The Trustees also considered the provisions of Section 15(f) of the 1940 Act, which provides, in relevant part, that affiliated persons may receive compensation if (1) for a period of three years after the transaction if at least 75 percent of the Trustees of IPAIT are independent of WB and (2) an "unfair burden" is not imposed on IPAIT as a result of the Transaction. It was noted that WB had no ability to nominate or appoint Trustees and that all Trustees would continue to be independent and disinterested as long as IPAIT continued to operate. WB has agreed to pay all costs associated with the Special Meeting of Shareholders due to the Transaction. In addition, if the Transaction is consummated, it is expected that all of the WB Fund's current Trustees will continue to be independent disinterested Trustees.
After carefully reviewing all of these factors, the Board, unanimously approved the New Advisor Agreement and recommended that Shareholders vote to approve the New Advisor Agreement.
THE ADVISOR
The Advisor is an Iowa corporation organized in 1982 and has been registered as an investment advisor under the Investment Advisors Act of 1940, as amended since that time. The business address of WB is 1415 28th Street, Suite 200, West Des Moines, Iowa 50266.
As of September 30, 2009, WB had approximately $4.6 billion in assets under management. WB's clients include pensions, foundations and endowments, insurance companies, and two open-end mutual funds - the WB Capital Mutual Funds, Inc. and the Iowa Public Agency Investment Trust.
BROKERAGE COMMISSIONS
IPAIT paid no brokerage commissions or future commissions on its securities purchases during its last fiscal year and it is unlikely that it will do so in the future given its investment policies. WB and IPAIT do not participate and do not in the future intend to participate in soft dollar or directed brokerage arrangements.

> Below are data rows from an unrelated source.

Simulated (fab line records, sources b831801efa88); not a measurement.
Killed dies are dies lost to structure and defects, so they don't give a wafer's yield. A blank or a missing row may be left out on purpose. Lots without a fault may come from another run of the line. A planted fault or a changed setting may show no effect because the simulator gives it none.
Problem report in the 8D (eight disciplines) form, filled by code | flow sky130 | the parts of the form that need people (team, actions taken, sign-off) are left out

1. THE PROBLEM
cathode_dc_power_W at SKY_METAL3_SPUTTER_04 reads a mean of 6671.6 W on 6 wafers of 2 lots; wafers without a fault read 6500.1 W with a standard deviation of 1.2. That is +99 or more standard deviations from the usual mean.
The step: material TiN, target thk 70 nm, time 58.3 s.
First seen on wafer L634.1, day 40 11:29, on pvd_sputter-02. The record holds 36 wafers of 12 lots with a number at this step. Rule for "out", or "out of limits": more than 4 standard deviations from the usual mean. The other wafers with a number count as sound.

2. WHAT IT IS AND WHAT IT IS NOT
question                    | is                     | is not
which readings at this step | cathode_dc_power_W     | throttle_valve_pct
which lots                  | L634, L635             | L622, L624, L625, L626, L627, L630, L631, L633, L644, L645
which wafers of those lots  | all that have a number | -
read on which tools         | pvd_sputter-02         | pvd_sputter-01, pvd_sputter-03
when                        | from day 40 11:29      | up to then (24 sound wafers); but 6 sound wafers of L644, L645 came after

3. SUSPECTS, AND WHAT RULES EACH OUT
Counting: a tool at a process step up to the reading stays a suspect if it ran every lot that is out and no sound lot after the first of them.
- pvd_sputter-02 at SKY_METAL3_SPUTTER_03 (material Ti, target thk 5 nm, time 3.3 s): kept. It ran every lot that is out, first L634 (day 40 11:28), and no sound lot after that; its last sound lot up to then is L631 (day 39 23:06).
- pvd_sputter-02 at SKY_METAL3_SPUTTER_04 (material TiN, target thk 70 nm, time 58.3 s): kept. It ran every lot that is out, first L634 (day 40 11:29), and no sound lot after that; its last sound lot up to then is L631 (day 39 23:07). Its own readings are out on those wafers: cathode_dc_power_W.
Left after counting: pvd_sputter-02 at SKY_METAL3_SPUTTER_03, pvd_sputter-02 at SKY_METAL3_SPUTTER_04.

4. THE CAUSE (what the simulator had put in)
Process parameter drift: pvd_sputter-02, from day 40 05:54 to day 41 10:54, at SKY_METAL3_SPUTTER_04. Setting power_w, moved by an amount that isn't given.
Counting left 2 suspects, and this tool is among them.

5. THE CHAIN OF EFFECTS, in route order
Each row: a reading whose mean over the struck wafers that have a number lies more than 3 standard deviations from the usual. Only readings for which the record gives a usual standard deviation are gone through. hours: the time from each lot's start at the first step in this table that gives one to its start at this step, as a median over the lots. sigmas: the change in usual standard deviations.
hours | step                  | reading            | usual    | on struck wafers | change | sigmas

RECORD DATE AND NUMBER OF OUTSTANDING UNITS
The Board of Trustees of IPAIT has fixed the close of business on November __, 2009 as the Record Date for the determination of Participants entitled to notice of and to vote at the Meeting and any adjournment thereof. Only Participants of record with positive account balances in the Portfolios at the close of business on the Record Date are entitled to notice of and to vote at the Meeting and any adjournment thereof. On this record date, there were____________________ and _______________________Units of the outstanding of the Diversified Portfolio or the Direct Government Obligation Portfolio, respectively.
SECURITY OWNERSHIP OF CERTAIN BENEFICIAL OWNERS
As of the Record Date, all Trustees and Officers of IPAIT, as a group, owned no Units of the Diversified Portfolio and the Direct Government Obligation Portfolio of IPAIT. As a matter of law, none are permitted to own any such Units.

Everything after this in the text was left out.